In 2002, the Central Vetting Unit was set up to deal with increased demand from employers for Garda vetting. In the years since, the staff has doubled to 33 civilians, and the unit has a purpose-built office in Thurles. But even that level of staff still cannot cater for the growing demand for vetting. According to the Garda Síochána, in order to vet all those working regularly with children or adults, the unit would need to be vetting 555,000 people a year.
A vet reveals all convictions and unsuccessful prosecutions in a person's history. If there are any cases pending, this is not revealed.
There are two major deficits in the current vetting system. Firstly when the Central Vetting Unit vets a person through their Garda computer system called PULSE, they have no access to the sex offenders' register. The sex offenders' register is paper-based and is not entered into the PULSE system. Hypothetically a paedophile from Northern Ireland or Britain could get a job working with children in the Republic, as his conviction would not be on the Garda computer system checked by the Central Vetting Unit.
Secondly a vet only reveals hard information, as in convictions. In Britain and Northern Ireland, a vet will also reveal soft information on a person – that which falls short of a criminal conviction but which raises concerns about that person's suitability to work with children. For instance the person may have had an accusation of child abuse against them, have been investigated for child abuse, or been dismissed from work due to inappropriate conduct towards children. Norah Gibbons of Barnados calls this an “absolute lack”.
There have also been problems with the UK authorities vetting Irish people who may have lived in England for a while, or English people living here. At present they are refusing these applications unless the Irish authorities provide fingerprints along with the vetting request. Ireland is unable to do this.
The law
The government has proposed a constitutional amendment, as part of the general referendum on children's rights, which would allow them to bring in legislation allowing for the exchange of soft information.

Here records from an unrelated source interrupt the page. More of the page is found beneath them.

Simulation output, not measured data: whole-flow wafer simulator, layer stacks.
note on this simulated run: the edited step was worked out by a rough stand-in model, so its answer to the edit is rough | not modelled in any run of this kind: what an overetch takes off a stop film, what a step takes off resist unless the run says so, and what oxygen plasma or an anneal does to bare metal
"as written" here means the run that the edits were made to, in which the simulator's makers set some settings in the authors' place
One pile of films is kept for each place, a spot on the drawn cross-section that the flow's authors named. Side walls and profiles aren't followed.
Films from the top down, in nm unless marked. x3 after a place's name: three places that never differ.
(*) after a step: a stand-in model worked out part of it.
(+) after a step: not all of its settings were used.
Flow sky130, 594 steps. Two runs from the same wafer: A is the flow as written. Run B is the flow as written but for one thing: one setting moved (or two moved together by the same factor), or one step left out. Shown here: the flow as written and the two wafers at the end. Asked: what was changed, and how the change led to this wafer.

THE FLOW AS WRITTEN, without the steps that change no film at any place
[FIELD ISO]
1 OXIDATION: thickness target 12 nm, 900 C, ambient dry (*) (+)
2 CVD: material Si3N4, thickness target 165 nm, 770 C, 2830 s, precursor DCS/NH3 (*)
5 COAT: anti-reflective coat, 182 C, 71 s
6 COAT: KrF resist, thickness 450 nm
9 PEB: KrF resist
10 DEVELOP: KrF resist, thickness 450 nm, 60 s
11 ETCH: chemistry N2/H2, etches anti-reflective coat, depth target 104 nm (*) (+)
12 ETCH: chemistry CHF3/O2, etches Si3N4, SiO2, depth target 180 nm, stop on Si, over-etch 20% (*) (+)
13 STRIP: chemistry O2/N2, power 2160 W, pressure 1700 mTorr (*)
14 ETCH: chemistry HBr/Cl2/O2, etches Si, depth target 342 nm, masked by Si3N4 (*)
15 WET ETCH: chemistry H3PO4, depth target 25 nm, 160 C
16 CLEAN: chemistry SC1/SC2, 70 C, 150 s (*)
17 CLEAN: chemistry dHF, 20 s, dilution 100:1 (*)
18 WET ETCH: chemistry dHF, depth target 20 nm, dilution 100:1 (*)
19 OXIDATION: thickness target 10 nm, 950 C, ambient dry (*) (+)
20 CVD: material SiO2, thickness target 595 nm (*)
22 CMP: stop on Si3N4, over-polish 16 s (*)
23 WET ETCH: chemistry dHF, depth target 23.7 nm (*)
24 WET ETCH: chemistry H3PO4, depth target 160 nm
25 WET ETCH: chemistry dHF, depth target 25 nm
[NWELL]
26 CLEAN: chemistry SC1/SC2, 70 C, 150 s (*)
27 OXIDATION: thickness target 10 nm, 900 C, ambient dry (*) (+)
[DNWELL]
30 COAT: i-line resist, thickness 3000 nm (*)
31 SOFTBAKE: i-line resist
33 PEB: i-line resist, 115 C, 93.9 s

They argue that the constitutional reform is needed in order to prevent a constitutional challenge by somebody arguing that their constitutional right to a good name has been damaged by some “soft information” relating to them being revealed. Under Article 40 of the Constitution a person has a right to a good name.
A 1997 case, MQ v Gleeson, also indicated that legislation was needed. In the case, a student of social studies and community care sought judicial review of a decision by the Vocational Education Committee to suspend him from his course following information passed on to them by the Health Board regarding his inappropriate conduct with children.
Justice Barr concluded that the Health Board had an implied duty under the Child Care Act 1991 to communicate information in relation to a possible child abuser, if by failing to do so the safety of some children might be put at risk.
In the Ferns report, former Supreme Court judge Frank Murphy highlighted this case and argued that the judgment showed the Health Board had an implied duty to communicate soft information but did not have the express legislative power to do so. He concluded therefore that legislation needed to be brought in to support this implied duty.
However there is existing law which allows for the exchange of soft information under a defence to defamation called qualified
privilege.
Defamation is the wrongful publication (the communication to a third party) of a false statement about a person which tends to lower that person in the eyes of the right-thinking members of society. However there is a defence to defamation under qualified privilege which could apply in the case of the exchange of soft information. Qualified privilege is when the law recognises the right of the person to communicate freely provided it is not done maliciously. The specific circumstances of when privilege is allowed have not been specifically established but generally they apply when the maker of the statement has a duty to speak or is obliged to protect an interest. In a case this has been interpreted to mean not just a legal duty, but a moral and a social duty. The privilege will only hold if the person communicating the information has a duty or interest, as does the person receiving the information.
Sex register
As well as the problems with vetting, Ireland is without a proper and adequate sex offenders register. There are repeated references in the media to individuals being “put” on the sex offenders register after being convicted of a sex crime, but this in fact does not happen.
The Sex Offenders Act 2001 makes no reference to a register of sex offenders. Instead, the act places minimal requirements on convicted sex offenders to notify the Garda Síochána of changes to their personal details. The legislation places the onus on the offenders, not on the gardaí, said a Garda spokesman.
Within seven days of being released from prison (or, in the case of a suspended sentence, of conviction), a sex offender must notify the Garda of his name, any other names he uses, and his home address, according to the act. If he subsequently changes address, or stays elsewhere, he is required to notify the Garda of these addresses within seven days of moving.
The act also provides for a court to make a “sex offender order” in certain cases to place “prohibitions” on a sex offender doing anything which could lead to a sexual offence being committed.
The UK's sex offenders' register places sex offenders under similar obligations to notify the police of their address and movements as the Irish legislation, but the UK register may contain a greater level of detail and “soft” information on people who have come to the attention of police, or who have received cautions but not convictions.
One anomaly under the act is that you do not even have to register with the Garda station in your area. The government is hoping to address this in new legislation.
Ireland has additional problems in relation to tracking foreign sex offenders who have entered Ireland. When a foreign-national sex offender comes into Ireland they are supposed to register with the gardaí in the same manner as Irish sex offenders under the legislation. But at the moment the Garda Síochána has no power to arrest that person if they do not comply with the Sex Offenders Act and register at a Garda station. Barnados has called our current system of monitoring and tracking sex offenders “woefully inadequate”. And last year there were concerns when one of Britain's most dangerous sex offenders breached his probation in Northern Ireland and was later located in Dublin.
At present there are 971 people on the sex offenders' register.